Moral of the story: Avoid befriending instagram influencers – their lives are not all that they are cracked up to be. They’re just flexing, while you are just living. They’re just trying to impress, while you are trying to progress. See what I did there?
The final factor is what type of affection you received when you were a child: conditional or unconditional. Did your parents give you love and praise only when you got good grades or your soccer team won the championship? If so, like a hamster, you’ll probably spend all or part of your life chasing praise and achievement. While that may lead you to do great things, it can also lead you to a lifelong feeling of emptiness. On the other hand, if your parents gave you love no matter your level of achievement, you’re likely to feel good about yourself no matter how things are going. That makes you much more resilient to failure; you won’t feel that a setback like losing a job defines your self worth. If anything, it empowers you to remind yourself that a setback is just the groundwork for the comeback.

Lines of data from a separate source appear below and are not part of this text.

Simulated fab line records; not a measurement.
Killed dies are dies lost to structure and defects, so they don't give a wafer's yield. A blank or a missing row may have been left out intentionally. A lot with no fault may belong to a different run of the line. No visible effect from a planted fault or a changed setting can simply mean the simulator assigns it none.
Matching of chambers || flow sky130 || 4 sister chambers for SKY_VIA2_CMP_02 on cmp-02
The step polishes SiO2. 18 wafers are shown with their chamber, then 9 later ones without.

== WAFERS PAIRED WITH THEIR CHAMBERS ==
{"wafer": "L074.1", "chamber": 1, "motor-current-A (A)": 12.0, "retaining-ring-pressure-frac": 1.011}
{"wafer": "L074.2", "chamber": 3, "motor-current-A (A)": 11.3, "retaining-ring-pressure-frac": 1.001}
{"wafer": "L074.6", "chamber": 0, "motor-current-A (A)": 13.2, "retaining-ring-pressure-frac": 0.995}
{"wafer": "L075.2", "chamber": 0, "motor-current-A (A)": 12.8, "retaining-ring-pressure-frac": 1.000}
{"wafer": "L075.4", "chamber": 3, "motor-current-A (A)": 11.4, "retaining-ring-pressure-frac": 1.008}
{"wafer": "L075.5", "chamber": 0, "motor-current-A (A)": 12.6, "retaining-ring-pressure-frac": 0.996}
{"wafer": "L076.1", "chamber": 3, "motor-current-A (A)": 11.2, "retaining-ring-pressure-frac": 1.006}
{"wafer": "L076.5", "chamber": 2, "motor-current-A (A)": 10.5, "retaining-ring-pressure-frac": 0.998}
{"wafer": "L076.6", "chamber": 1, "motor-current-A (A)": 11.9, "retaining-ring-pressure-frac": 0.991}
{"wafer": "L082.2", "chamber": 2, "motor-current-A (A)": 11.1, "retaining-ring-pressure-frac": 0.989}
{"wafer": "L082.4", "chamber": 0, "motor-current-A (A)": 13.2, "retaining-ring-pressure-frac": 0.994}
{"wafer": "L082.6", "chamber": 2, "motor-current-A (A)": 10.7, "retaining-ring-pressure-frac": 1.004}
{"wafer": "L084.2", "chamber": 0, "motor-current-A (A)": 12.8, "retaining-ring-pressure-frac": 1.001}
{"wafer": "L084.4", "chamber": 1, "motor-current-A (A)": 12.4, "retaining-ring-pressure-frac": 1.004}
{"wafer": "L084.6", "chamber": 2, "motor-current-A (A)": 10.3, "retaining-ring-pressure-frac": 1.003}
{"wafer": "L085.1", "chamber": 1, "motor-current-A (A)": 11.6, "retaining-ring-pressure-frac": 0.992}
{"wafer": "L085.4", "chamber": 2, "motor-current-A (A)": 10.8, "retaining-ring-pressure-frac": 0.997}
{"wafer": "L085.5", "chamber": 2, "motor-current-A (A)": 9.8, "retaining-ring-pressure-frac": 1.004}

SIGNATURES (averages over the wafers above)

You’ll never realize a fulfilled existence by focusing on external factors like wealth and achievements. The only path to sustainable fulfillment is to understand your internal, emotional self.
Once you discover what’s important to you, spend the rest of your days pursuing that mission, sharing your creations with others and getting closer to manifesting your best self.
That is the journey of a fulfilled life. So go out there and live your best life like Lil’ Duval.